WiMedia beaconing protocol test considerations

EE-Evaluation Engineering, Sept, 2007 by Mike Micheletti

The WiMedia Alliance's ultra-wideband (UWB) wireless architecture handles multiple protocols with a common radio platform that uses the same PHY/MAC layer. Whether the device is using Certified Wireless USB, Bluetooth technology, or Wireless IP, the UWB architecture provides reliable operation with multiple devices running in close proximity.

Fundamental to this interoperability at the MAC layer is the beaconing protocol that performs discovery of nearby WiMedia-based devices. Beaconing plays an essential role in ensuring interoperability and coexistence between devices from different vendors by providing a distributed mechanism for:

* Identifying which beacon slots neighboring devices occupy.

* Advertising which beacon slot a given device will occupy.

* Discovering neighboring piconets to avoid interference.

* Prioritizing access (QoS) for specific applications.

[FIGURE 1 OMITTED]

One of the primary roles of the protocol is to identify in which slot or time interval a given device will transmit its frame. While there are numerous rules and policies governing the behavior of devices participating in the beacon period (BP), a major issue is analyzing contraction and expansion.

Due to the nature of Wireless private area networks (PANs), the WiMedia protocol allows devices to join or leave the network without disrupting the operation of devices already synchronized to a group. For that reason, the BP is designed to dynamically expand and contract as necessary.

During the BP, devices take turns sending frames at precise intervals. It expands when new devices join. When devices leave, the remaining ones are required to contract to occupy any vacant slots. By reducing the number of beacon slots, WiMedia devices allow a larger portion of each superframe to be dedicated to data transfers rather than beacons (Figure 1).

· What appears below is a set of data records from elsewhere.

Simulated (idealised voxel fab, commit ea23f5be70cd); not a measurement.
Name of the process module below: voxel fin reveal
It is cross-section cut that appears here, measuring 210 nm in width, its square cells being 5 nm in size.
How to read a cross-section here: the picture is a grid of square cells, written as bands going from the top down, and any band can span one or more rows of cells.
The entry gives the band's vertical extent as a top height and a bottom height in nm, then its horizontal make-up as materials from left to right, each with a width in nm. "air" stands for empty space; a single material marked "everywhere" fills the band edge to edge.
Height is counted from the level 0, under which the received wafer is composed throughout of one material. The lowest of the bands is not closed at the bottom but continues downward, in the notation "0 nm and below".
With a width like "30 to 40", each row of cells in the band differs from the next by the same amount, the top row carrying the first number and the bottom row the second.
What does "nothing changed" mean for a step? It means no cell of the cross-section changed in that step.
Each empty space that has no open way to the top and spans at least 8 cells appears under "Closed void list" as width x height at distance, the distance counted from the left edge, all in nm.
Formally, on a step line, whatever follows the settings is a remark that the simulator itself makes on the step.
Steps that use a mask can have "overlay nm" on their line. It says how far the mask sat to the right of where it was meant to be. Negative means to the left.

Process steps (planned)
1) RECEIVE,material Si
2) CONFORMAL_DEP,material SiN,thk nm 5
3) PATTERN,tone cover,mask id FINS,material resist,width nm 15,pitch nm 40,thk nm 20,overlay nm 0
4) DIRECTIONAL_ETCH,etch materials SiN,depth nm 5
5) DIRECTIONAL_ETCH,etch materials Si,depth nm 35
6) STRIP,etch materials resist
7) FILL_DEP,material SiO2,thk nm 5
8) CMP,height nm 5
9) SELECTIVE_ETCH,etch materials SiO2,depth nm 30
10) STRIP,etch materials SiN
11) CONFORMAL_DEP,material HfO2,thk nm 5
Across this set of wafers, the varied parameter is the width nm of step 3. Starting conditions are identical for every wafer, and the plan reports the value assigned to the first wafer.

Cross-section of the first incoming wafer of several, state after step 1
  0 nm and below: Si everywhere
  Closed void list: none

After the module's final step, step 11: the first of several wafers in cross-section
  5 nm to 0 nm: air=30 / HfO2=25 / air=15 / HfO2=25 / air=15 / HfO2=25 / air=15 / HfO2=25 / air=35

The WiMedia Alliance dictates that all WiMedia-based devices satisfy the platform test specification by passing structured compliance tests. It also requires vendors to demonstrate beacon protocol interoperability. This involves testing operation with multiple golden devices in close proximity and within a single group.

Test equipment vendors now offer protocol analyzers designed to non-intrusively capture and display UWB traffic. But the emphasis on verifying beaconing protocol behavior has put a spotlight on specific capabilities including showing logical groups, removing nonessential packets from the display, automating compliance verification, and ensuring timing accuracy of the analysis platform.

[FIGURE 2 OMITTED]

BPOIE

WiMedia protocol analyzers are designed to capture and display beacon frame information to verify numerous protocol rules and behaviors. When verifying beaconing protocol, much of the attention is focused on the beacon period occupancy information element (BPOIE) (Table 1).

Contained in the payload of every beacon frame, the BPOIE reports the BP length and status of individual slots as seen by the device transmitting the frame. The slot info bitmap field communicates or advertises to other devices which slots the transmitting device detected as occupied.

The receiving devices are required to listen to BPOIEs to detect which slots are reported as occupied and then place their beacon in an available slot. The DevAddr field(s) reports the device address that was seen in each occupied slot.

The beacon slot info bitmap only reports what a device heard from neighboring beacons. It's the device's view of the status of each slot in the BP. It does not include its own beacon in the bitmap but instead communicates the location of its own slot in the header. Each 2-b value in the slot bitmap is decoded to show the slot status (Table 2).

The analyzer capture in Figure 2 shows the decoded BPOIE. Common analysis tasks include verifying what slots are reported occupied in the BPOIE and whether neighboring devices properly extend the length of the BP when a new device joins it. The capability to customize the display to show just the relevant portions of the frame can simplify the analysis.

Fundamental to testing beaconing protocol is the capability to capture and display frames from multiple participating devices over extended periods. Analysis tools that support pre-capture filtering make it possible to filter-in beacon frames only.

By discarding all other packets, users can capture frames for up to several hours. Filtering capabilities also allow users to avoid creating large trace files that are slow to search and save.

BP Expansion

When testing beaconing protocol, most problems are observed when devices join and leave the group. After a device powers on, it will scan for beacons from neighboring devices for at least one superframe. If a device doesn't detect an existing BP, it will start one by sending a frame with its slot set to 2.

If the device does detect an existing BP with sufficient remaining capacity, it must try to join the group by inserting its beacon somewhere after the highest unavailable slot. After a device joins a BP, it constantly checks the announced BP length in the received beacons to determine how long to listen during the next BP. Properly extending the BP length is essential for good interoperability because it ensures a device hears neighbors trying to join the group.